Ohinemuri Regional History Journal 37, September 1993
By Eileen Smith (nee Swift)
Maratoto is a picturesque valley about three miles from the small township of Hikutaia. I had heard about Maratoto before I was married and went to live there in 1926. It was noted for timber milling, trout fishing and minerals, having had a silver mine operating for a few years, but this was eventually closed down and the Valley converted into farmlands occupied mostly by young farmers and families.
One of the first farmers to arrive in the Maratoto was my father-in-law, the late Mr M C Smith, who in 1922 purchased some land and built a home where he and Mrs Louisa Smith came to live. Later he purchased another block of land a short distance away. On this land was a large old house which was then owned by a Major Robert Peel who came from England with his wife and three of their five children. At that time Maratoto must have been native bush, as the house was built to face the river which ran below. The river is still known as "Peel's Creek".
I came to Maratoto when I married Harold Smith, the only son of Mr and Mrs M C Smith. We were married in 1926 and came to live in the old house and were told it had quite a history and that Major Peel used to hold tea parties and tennis parties. There was evidence of this by a large portion on flat land near the house. There was also a large magnolia tree and a tulip tree which still remain.
We lived in the house for ten or twelve years, having eight children while there. The house had eight rooms and four fire places, but no outside convenience which meant that washing had to be done and boiled in a copper with a fire underneath and rinsed in two wooden tubs near a water tank at the back of the house - no easy task with a young family to care for. After a few years electricity was installed and we found this a vast improvement.

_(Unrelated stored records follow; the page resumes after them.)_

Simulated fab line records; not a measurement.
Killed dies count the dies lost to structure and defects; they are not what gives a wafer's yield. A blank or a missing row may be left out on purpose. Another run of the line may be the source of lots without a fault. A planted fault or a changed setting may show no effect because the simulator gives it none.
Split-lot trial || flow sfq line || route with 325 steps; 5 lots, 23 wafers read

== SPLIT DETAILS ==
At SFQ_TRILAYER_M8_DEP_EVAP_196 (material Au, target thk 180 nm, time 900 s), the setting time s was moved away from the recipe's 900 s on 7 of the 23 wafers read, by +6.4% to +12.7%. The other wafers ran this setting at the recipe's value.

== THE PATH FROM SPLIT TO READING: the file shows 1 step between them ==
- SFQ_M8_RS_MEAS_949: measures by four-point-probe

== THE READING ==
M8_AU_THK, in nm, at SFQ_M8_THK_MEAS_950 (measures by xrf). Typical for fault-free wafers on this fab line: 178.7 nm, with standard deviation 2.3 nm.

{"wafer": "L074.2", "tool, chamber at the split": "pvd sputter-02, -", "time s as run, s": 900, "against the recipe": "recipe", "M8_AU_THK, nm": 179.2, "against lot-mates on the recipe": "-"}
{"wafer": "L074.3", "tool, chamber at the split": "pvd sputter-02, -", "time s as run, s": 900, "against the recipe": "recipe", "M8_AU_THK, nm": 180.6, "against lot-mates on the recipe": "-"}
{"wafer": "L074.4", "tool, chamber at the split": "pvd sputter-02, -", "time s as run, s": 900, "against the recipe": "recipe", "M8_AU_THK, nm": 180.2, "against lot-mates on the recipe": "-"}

We lived there until 1934, when Mr M C Smith died. We then went to live at the homestead, as Mrs Smith had then moved to Paeroa where she lived with her youngest daughter Rita, who was a music teacher for some years. When her mother died in 1945 she went to Australia, where at the age of 81 she still lives and corresponds with me.
My family are now married and two sons still live at Maratoto. The eldest, Edwin, married Colleen Andrewartha from Waihi, and they have built a new home on the site where Major Peel's house once stood. The other homestead has also been replaced by a new home and occupied by another son, Bernard and his wife Maureen.
After the two sons had taken over the land at Maratoto, my husband purchased this, my present home at Hikutaia. My family are now living in different parts of the country, three of them overseas, but still visit me when on holiday.
In 1962 my husband died and in recent years I have divided my time visiting members of my family, but mostly up at Maratoto where I had lived for thirtyfive years. It holds many happy memories.